February 19, 2014
Loopholes, Return on Execs, and More
Here are a few items that recently showed up in my Google Alert/email that I found interesting.
Return on Executives
Exequity is promoting a new way to measure alignment of pay with performance: return on executives (ROX). This measure compares the change in compensation paid to executives with the aggregate change in shareholder wealth. According to Exequity’s alert, ROX results in greater correlation between pay and performance and fewer disconnects in pay for performance alignment than other models (e.g., relative degree of alignment) typically used by ISS, Glass Lewis, and institutional investors.
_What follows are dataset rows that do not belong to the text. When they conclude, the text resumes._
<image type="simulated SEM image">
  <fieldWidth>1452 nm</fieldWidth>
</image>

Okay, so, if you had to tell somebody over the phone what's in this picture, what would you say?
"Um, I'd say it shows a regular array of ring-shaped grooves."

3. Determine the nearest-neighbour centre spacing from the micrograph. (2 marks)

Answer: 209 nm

The alert doesn’t go into a lot of detail on the calculation, but if you are having trouble with your Say-on-Pay story, maybe you should give Exequity a call.
Canada’s Loophole
Activists in Canada are jumping on the stock options loophole bandwagon. Their objection isn’t related to corporate tax deductions, however (companies already don’t typically get a deduction for stock compensation in Canada). Stock options that meet certain requirements are taxed as capital gains in Canada, which generally results in a 50% income deduction. The requirements seem to be somewhat straightforward (you can read about them on pg 28 the NASPP’s Canada Guide) and there isn’t a limit on the number of shares that can qualify for this benefit, like there is with ISOs in the US. Canadian tax activists think option gains should be taxed as compensation. But I wonder, if the options are taxed as compensation, shouldn’t companies then be entitled to a corporate tax deduction for them?
Less Disclosure
It’s not often that you hear about the SEC reducing the disclosures companies are required to make. Recently, however, the Corporation Finance staff updated the SEC’s Financial Reporting Manual to reduce the amount of disclosure companies have to make about their pre-IPO stock price valuations. The SEC doesn’t note what is new in the Manual, but a blog by Polk Davis describes what has changed with respect to the disclosures. This seems to be an outcome of the SEC’s Reg S-K study that I blogged about last week.